Ron Abler submitted this call for advice on how to go about publishing his book on Centennial medals of the U.S. Hardcopy? CD/DVD? Web site? e-book? Print-on-demand? Our readers have experience with all of these formats both as authors and readers. Your thoughts and suggestions are welcomed.
I am enjoying the conversation about paper vs. electronic books, especially because my book on Centennial medals is facing a critical go/no-go milestone: will it be paper or electronic? The mainstream numismatic paper publishers have already informed me some time ago, politely but firmly, that they cannot afford to publish such a large book, all in color, that will cater to such a small predicted segment of the numismatic collecting frarority (there are female collectors, too), but they acknowledged the need for such a book and wished me "great success in my worthy endeavor."

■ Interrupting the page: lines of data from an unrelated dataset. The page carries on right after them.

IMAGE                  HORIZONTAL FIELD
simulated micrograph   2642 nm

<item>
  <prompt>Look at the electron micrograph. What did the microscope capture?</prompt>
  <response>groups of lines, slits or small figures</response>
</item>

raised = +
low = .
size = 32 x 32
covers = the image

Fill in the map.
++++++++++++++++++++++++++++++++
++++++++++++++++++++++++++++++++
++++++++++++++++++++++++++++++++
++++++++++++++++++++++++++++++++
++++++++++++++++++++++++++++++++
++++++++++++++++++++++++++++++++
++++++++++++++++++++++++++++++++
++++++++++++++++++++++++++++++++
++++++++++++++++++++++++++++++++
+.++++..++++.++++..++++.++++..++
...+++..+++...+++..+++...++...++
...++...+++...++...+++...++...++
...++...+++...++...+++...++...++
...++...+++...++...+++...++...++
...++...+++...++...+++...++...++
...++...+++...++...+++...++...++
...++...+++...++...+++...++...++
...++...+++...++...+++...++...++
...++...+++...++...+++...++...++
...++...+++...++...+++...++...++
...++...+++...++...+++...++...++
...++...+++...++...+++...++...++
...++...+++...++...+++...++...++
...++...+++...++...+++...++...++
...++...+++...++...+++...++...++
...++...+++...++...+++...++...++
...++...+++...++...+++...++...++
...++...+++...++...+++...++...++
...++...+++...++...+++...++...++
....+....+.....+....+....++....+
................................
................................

It was Dave Schenkman who first suggested that I put my book online. His rationale, aptly illustrated with his own authoring experiences, was compelling. As a result, though the book is not yet ready for public prime time, I have developed a stand-alone website that presents the book, chapter by chapter, in pdf format, which allows full word search, enlargement of photos to full-screen size, printing, and downloading at no cost to readers.
Since I would not expect to make a profit on a self-published paper book, I can actually save money by giving the book away, and I see many other advantages, among which are:
There is very little up-front cost (about $31) to be fully "published."
The maintenance costs are very low (about $7 per month).
Volunteer editors and proofreaders can easily access the book when it first goes online only to selected persons.
We can correct errors and omissions as they are discovered, even after going "public," without having to wait who knows how long before a subsequent paper edition might be justified.
I can Immediately add previously unknown medals (at least to me) as they are brought to my attention by fellow collectors. (I hope there are many!)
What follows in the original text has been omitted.